PantheonRL is a package for training and testing multi-agent reinforcement learning environments.

Overview

PantheonRL

PantheonRL is a package for training and testing multi-agent reinforcement learning environments. The goal of PantheonRL is to provide a modular and extensible framework for training agent policies, fine-tuning agent policies, ad-hoc pairing of agents, and more. PantheonRL also provides a web user interface suitable for lightweight experimentation and prototyping.

PantheonRL is built on top of StableBaselines3 (SB3), allowing direct access to many of SB3's standard RL training algorithms such as PPO. PantheonRL currently follows a decentralized training paradigm -- each agent is equipped with its own replay buffer and update algorithm. The agents objects are designed to be easily manipulable. They can be saved, loaded and plugged into different training procedures such as self-play, ad-hoc / cross-play, round-robin training, or finetuning.
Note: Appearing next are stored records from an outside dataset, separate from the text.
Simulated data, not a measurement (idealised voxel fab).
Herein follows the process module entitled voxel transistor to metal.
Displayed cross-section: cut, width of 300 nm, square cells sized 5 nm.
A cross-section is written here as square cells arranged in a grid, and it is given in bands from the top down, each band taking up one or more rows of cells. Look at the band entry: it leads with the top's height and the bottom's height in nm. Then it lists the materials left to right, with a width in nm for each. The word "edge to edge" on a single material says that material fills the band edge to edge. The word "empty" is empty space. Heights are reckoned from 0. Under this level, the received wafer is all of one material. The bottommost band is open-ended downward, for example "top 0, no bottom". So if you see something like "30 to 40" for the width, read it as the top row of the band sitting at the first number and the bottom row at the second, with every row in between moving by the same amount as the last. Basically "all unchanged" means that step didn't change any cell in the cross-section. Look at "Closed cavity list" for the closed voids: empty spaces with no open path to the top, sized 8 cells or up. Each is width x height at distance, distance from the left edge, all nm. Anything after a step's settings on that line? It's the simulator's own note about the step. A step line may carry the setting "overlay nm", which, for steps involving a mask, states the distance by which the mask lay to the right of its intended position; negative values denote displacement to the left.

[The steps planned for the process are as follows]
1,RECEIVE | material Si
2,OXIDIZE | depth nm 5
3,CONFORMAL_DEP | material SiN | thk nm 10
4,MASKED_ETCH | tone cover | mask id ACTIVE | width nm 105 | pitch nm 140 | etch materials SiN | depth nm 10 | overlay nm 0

This package will be presented as a demo at the AAAI-22 Demonstrations Program.

Demo Paper

Demo Video

"PantheonRL: A MARL Library for Dynamic Training Interactions"
Bidipta Sarkar*, Aditi Talati*, Andy Shih*, Dorsa Sadigh
In Proceedings of the 36th AAAI Conference on Artificial Intelligence (Demo Track), 2022

@inproceedings{sarkar2021pantheonRL,
  title={PantheonRL: A MARL Library for Dynamic Training Interactions},
  author={Sarkar, Bidipta and Talati, Aditi and Shih, Andy and Sadigh Dorsa},
  booktitle = {Proceedings of the 36th AAAI Conference on Artificial Intelligence (Demo Track)},
  year={2022}
}

Installation

# Optionally create conda environments
conda create -n PantheonRL python=3.7
conda activate PantheonRL

# Clone and install PantheonRL
git clone https://github.com/Stanford-ILIAD/PantheonRL.git
cd PantheonRL
pip install -e .

Overcooked Installation

# Optionally install Overcooked environment
git submodule update --init --recursive
pip install -e overcookedgym/human_aware_rl/overcooked_ai

PettingZoo Installation

# Optionally install PettingZoo environments
pip install pettingzoo

# to install a group of pettingzoo environments
pip install "pettingzoo[classic]"

Command Line Invocation

Example

python3 trainer.py LiarsDice-v0 PPO PPO --seed 10 --preset 1
# requires Overcooked installation (see above instructions)
python3 trainer.py OvercookedMultiEnv-v0 PPO PPO --env-config '{"layout_name":"simple"}' --seed 10 --preset 1

For examples on round-robin training followed by partner adaptation, check out these instructions.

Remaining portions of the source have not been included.